The sharing economy promises such radical change that economist Klaus Schwab is calling it The Fourth Industrial Revolution. But unlike the previous revolutions, its intransigent opponents are supported by sclerotic government rules. This has to change for the world to enjoy a new era of innovation and prosperity.
Most people know the story of the Luddites and their resistance to the Industrial Revolution in Britain. Citing a (perhaps fictional) Ned Ludd or King Ludd as their leader, organized gangs ran riot, breaking new textile-working machines introduced in the early 1800s, proclaiming them to be in breach of regulations and price agreements. The British government, then at war with Napoleon, reacted harshly, battling the militant workers and promoting the death penalty, deportation, and other severe punishments for breaking machines. Luddism abated, and the first industrial revolution took hold, benefiting all mankind — including former Luddites and their descendants.

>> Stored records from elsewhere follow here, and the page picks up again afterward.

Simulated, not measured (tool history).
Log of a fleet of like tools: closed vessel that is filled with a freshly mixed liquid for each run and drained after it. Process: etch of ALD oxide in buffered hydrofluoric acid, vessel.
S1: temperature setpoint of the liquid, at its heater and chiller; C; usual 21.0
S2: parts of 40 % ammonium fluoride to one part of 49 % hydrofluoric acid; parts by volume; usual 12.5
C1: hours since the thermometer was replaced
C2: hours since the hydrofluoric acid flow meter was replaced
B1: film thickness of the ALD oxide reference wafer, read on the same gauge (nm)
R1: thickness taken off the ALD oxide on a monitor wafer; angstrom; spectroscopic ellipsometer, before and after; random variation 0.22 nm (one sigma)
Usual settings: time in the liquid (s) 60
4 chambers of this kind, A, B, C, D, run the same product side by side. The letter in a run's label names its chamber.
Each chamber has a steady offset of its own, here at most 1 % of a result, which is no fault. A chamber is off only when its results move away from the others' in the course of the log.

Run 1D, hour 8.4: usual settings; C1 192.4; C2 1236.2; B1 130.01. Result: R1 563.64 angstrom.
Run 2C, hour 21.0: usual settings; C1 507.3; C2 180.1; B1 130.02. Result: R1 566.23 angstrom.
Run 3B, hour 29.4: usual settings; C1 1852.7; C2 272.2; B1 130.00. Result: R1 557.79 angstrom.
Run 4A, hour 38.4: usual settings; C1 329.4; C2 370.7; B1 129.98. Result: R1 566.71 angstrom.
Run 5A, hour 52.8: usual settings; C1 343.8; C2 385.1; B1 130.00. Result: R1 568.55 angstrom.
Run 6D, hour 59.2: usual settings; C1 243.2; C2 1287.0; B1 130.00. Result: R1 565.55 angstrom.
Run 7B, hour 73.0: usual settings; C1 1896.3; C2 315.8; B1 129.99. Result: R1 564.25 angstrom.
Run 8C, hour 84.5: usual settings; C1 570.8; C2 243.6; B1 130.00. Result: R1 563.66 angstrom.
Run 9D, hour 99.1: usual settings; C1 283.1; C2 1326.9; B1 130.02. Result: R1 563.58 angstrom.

This pattern has repeated itself through the ages. Since the 19th century, two more industrial revolutions have bestowed their gifts on us — the revolutions of mass production and information technology. Each time, Luddites warned of the economic hardship that would result, and each time government embraced the change, cementing it. What happened to the swathes of telephone operators and typists laid off by the IT revolution? For the most part, they found other, better paying employment. Both those categories were dominated by younger women, whose prospects have gotten better since the revolution started.
We are now facing another industrial revolution, one potentially more disruptive than its predecessors. The difference this time is that the Luddites enjoy the support of government, which is far bigger now than it was at the dawn of the IT revolution. As I have noted in “Depression-Era Laws Threaten the Sharing Economy” and “How the State Keeps You Working Long Hours,” governments around the world are working overtime to blunt the advances of the sharing economy, the spearhead of this revolution.
This should not be a surprise. As Duke University economist Michael Munger notes, many will oppose an economy of lowered transaction costs. “Unsurprisingly, the counterrevolutionary fervour of those who wish to protect existing power structures of both firms and unions will call for attempts to control the sale of transaction cost reductions,” he says (“Coase and the ‘Sharing Economy’,” in Forever Contemporary: The Economics of Ronald Coase). In other words, middlemen will always resist being cut out.
The new revolution goes much further than platform apps. It is also occurring in financial technology (“fintech”), where some new European firms now have bigger capitalizations than Deutsche Bank. It is already possible to see similar disruptions happening in areas like 3-D printing, the “Internet of things,” and biotechnology.
Regulators are fighting back with Luddite intensity. The disruptive human resources firm Zenefits recently came under severe regulatory attack over rules relating to training for its associates, leading to the resignation of its CEO.
All across the economy, government regulators are using laws and rules designed for previous eras to stop disruptive innovation. The threats are manifold:
- Transportation network companies like Uber or Lyft can be declared taxi companies and forced to cease operations under criminal penalties, as has happened in France.
- Bitcoin and alternative currencies can be banned on the basis that only the state can issue currency.
- Crowdfunding platforms could fall victim to 1930s “blue sky” laws designed to stop ordinary people investing in companies.
- Home 3-D printing could be strictly controlled or banned to prevent people printing firearms.
- Regulators could demand degrees of control over implantable technologies.
Some European countries are embracing at least some aspects of the revolution, such as the United Kingdom with distributed ledger technology. But sadly, those are exceptions. Across the developed world, regulators have mainly looked at how to control new technologies rather than liberate them for popular use.
Congress can play a role in ensuring the “permissionless innovation” that has made the revolution possible continues. As Adam Thierer proposes in his book of the same name, Congress should sunset any new law relating to technology after two years (at most) to allow the law a chance to change, and it should comprehensively review existing law and regulations to reassess them in the light of changing technology. One way to do the latter would be by instituting a regulatory reduction commission, as suggested by the Competitive Enterprise Institute.
If steps like this are not taken, this could be the first industrial revolution suppressed by government rather than embraced by it. That would be a tragedy for America and the world.